In General, if performance is high priority, you can't beat ADO.NET with Stored Procedures. You simply cannot. Added ORM, adding and IOC container... how much testing for performance do you want to do?
Spin up a few VM's with JMETER and hit a server with EF and hit another with NHibernate, You just force JMETER to make enough calls to URLS and test the amount of concurrent users and you should see where your bottleneck are.
It may be worth adding here that Entity Framework has issues when attaching disconnected graphs and is missing functionality such as merge in Nhibernate. You can address it with other plugins, but not there out of the box. Here is a link to the feature on Codeplex requesting better support for working with disconnected entities, and there is some further discussion.
I am working on new project which have data oriented means very large volume of data (increasing day by day). So kindly suggest me which type of approach I should use to achieve desire functionality with out any hurdles.

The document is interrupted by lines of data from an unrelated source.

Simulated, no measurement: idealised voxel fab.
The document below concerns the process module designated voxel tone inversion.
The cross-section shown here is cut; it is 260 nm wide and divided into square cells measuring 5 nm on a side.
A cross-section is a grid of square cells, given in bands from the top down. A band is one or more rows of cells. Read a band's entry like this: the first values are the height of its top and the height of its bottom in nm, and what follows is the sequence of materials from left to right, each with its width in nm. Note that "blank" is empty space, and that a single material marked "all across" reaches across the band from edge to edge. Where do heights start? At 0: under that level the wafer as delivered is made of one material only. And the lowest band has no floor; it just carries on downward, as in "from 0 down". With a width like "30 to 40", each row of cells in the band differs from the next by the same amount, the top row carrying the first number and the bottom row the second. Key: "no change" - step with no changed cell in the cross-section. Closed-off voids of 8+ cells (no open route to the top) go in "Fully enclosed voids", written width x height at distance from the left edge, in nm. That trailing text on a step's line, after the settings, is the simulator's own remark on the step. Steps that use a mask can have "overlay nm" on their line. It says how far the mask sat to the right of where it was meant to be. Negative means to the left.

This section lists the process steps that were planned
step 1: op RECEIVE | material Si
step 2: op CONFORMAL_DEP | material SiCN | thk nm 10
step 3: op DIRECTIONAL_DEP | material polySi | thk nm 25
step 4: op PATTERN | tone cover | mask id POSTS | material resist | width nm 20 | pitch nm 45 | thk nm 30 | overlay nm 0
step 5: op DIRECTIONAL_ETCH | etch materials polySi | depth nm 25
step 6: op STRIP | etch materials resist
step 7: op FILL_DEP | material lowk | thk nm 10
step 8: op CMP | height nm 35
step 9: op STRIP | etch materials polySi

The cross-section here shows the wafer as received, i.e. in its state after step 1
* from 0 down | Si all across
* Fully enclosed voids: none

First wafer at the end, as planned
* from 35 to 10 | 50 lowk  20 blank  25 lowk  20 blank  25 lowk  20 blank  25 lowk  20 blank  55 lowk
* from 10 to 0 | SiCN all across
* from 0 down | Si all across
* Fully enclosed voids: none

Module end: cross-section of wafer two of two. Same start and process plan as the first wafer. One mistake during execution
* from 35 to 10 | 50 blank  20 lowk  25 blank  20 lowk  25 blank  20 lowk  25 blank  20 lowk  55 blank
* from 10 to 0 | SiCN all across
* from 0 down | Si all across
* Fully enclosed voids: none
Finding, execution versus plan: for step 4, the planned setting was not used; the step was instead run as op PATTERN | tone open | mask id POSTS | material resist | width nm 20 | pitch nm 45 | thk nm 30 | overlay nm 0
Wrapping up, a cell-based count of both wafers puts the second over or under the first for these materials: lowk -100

Is database fully normalized?
Which ORM (linq2sql, entity framework) is suitable for this project?
Should I use stored procedures, db functions, triggers, etc?
Whether or not the database is normalized is something you need to know and need to answer!
As for the ORM: it really depends on the type of data and its structure.
Linq-to-SQL is a very simplistic ORM that basically just does a 1:1 mapping of tables to domain objects. As long as you don't need anything else - that's fine. Linq-to-SQL is no longer being actively developed, so that might be a drawback. Also, stored proc support is a bit limited.
Entity Framework (at least in .NET 4) is great and is the current ORM of choice at Microsoft - it's being actively developed, has a lot of backing, lot of flexibility. It offers database-first, model-first and code-first development styles, it supports POCO objects and self-tracking entities, and is very well integrated with stored procs (you can define a stored proc for INSERT, UPDATE, DELETE on every single entity, if you wish to do so). It would be my first choice.
NHibernate is a great, enterprise-level ORM, well established and being actively developed - certainly not a "dead-end" like Linq-to-SQL. I've used it a few years ago, and while it's great and powerful, it's also a bit harder to learn than EF4 (no visual designer, needs more manual labor, manual effort). It's great if you really need all its power and if you're willing to invest the necessary up-front learning time.
As for the database: stored procs are definitely worth while investigating, especially if you need to encapsulate certain database processing into a nice proc to call from your code. I would be rather careful and defensive about using triggers and functions too much - they have their place, but they shouldn't be overused, since they do carry some problems with them (mostly performance problems and problems of "discoverability" - lots of devs don't think about triggers that could be in place, and will not understand what's going on).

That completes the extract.